The Joy Of Greenfield Project Coding - Part 1

Recently I had a chance to start from a scratch. A brand new internal project. Oh yeah! :)

Interested in the whole serie?
part 1
part 2
part 3
takeaways

So I decided to do my best while working on it. Time will tell if I succeed, but right now, I'm quite happy with what I'm doing. I've decided to describe how I approach this project, in order to:

  • reflect on my decision,
  • get some feedback (well, maybe?)
  • share valuable hints (if any)

OK, so let us begin.

Unfortunately I can't give the details of the project, but I think I can share enough so this post is worth reading.

Thinking

First of all, I spent some time (like day or maybe more) mainly thinking about the task. Not that I sat down for X hours and scratched my head. In fact, I spent this time wandering around the office, and also drawing some diagrams and writing a very rough documentation (using Asciidoc of course!). The act of writing definitely helped me to clear my thoughts.

My mind was drifting from the 10000 feet view to the tiny details and back again. So one time I was looking at the modules, and after few minutes I was thnking about tiny unit tests for a specific component. But of course I tried to concentrate on the big picture leaving the details for now (not easy task, at least not easy for me).

Peers Review

Ok, so after this day I had a quite good idea of what I would like the system to look like. I draw a diagram of the planned architecture on a white board and asked my teammates to listen to my description, and to bash any stupidity they spot. And bashed they did, oh yes! :)
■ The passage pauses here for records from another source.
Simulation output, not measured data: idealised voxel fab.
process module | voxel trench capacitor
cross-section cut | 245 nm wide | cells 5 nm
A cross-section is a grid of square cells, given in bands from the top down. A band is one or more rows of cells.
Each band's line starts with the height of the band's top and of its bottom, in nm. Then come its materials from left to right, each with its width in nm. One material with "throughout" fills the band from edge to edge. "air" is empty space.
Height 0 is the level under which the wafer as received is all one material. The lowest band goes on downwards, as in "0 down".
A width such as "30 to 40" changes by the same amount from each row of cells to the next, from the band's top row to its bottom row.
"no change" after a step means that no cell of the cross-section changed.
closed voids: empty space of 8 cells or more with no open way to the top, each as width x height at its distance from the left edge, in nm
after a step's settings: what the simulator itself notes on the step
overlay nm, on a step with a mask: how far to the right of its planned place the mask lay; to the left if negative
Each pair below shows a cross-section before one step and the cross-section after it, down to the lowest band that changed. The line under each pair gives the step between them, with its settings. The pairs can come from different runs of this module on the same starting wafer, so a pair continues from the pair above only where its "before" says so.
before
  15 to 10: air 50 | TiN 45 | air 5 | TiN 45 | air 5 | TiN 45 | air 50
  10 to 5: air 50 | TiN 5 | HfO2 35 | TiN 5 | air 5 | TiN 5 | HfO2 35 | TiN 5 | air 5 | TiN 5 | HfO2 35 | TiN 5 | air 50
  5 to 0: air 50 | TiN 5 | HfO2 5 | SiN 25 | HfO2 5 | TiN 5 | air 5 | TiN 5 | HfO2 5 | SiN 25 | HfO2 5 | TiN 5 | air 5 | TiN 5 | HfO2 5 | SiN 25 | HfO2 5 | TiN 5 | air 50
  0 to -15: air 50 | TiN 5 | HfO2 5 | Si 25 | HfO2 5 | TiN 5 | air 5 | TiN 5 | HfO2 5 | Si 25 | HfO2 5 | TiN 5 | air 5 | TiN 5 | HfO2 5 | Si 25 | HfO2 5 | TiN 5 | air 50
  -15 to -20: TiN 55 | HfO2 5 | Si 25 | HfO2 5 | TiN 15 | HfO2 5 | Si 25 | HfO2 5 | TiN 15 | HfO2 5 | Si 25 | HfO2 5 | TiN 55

And I tell you, that this was a very, very fruitful 30 minutes. In general my plan got approved, but they challenged my ideas on so many levels, that now, it is much, much better. Of course, it appeared that I have left some very important cases, which in turn lead to some significant changes in the design. Oh my, how glad I am that it has happened before the first line of code was written!

So, that would be it, regarding the Big Upfront Design :) After this discussion with my colleagues I'm sure the design is good enough to start. So let's do some coding.


(picture from http://www.marksdailyapple.com)

On the picture you can see my colleagues tearing my initial plan to pieces. ;)

Greenfield is Not Entirely Green

I called this a "greenfield project", but soon I have realized it is more complicated than this. So basically, in the context of my team, and my company, we have plenty of stuff we commonly use. And it was obvious, that a lot of this stuff is so useful that I want to have it. It is various kind of stuff - from some Spring-related utils to some specific elements of web-apps which are used during the deployments (we deploy with our own tools). Another thing that was clear to me, is that it would be stupid not to reuse (meaning copy&paste) some configuration stuff and such from other projects. Really, what point in setting everything from scratch (meaning Spring stuff: transactions, properties configuration, view handlers and such).

And BTW, as Pablo Picasso said "Good Artists Copy; Great Artists Steal" :)

But Where To Start?

I have to admit I have committed the crime of starting with the database model. Yes, that was the first thing I did. It was a very, very simple model, but nevertheless, this is where I started. It took me some time before I mentally slapped myself, and dropped this task. No, database model is not important at this point.


(picture from http://malialitman.files.wordpress.com)

(This was really weird what I did. The thing is, that I do not even know what kind of database will fit - it might be NoSQL or SQL, so what the hell was I thinking?)

So what is important? The flow. The whole stack. The layers. The connections. The message going end-to-end. In short, I ought to write an end-to-end test!


(picture from http://www.gopixpic.com)

There and Back Again

So I started with tests. A very simple test. Its goal was to send a request to the system via its REST API (using rest-assured), and then check whether the message goes through the whole system to the very end. But to make such test pass, you need to prepare quite a lot of stuff. You need a web application, for example, and this means the web.xml file, some controllers, configuration of JSON to POJO mapping etc. Then you need lower layers, so your controller has someone to talk to and so on. Thanks to my diagrams and the discussion, I had quite a good idea of where I'm going, and how the parts of the system should look like.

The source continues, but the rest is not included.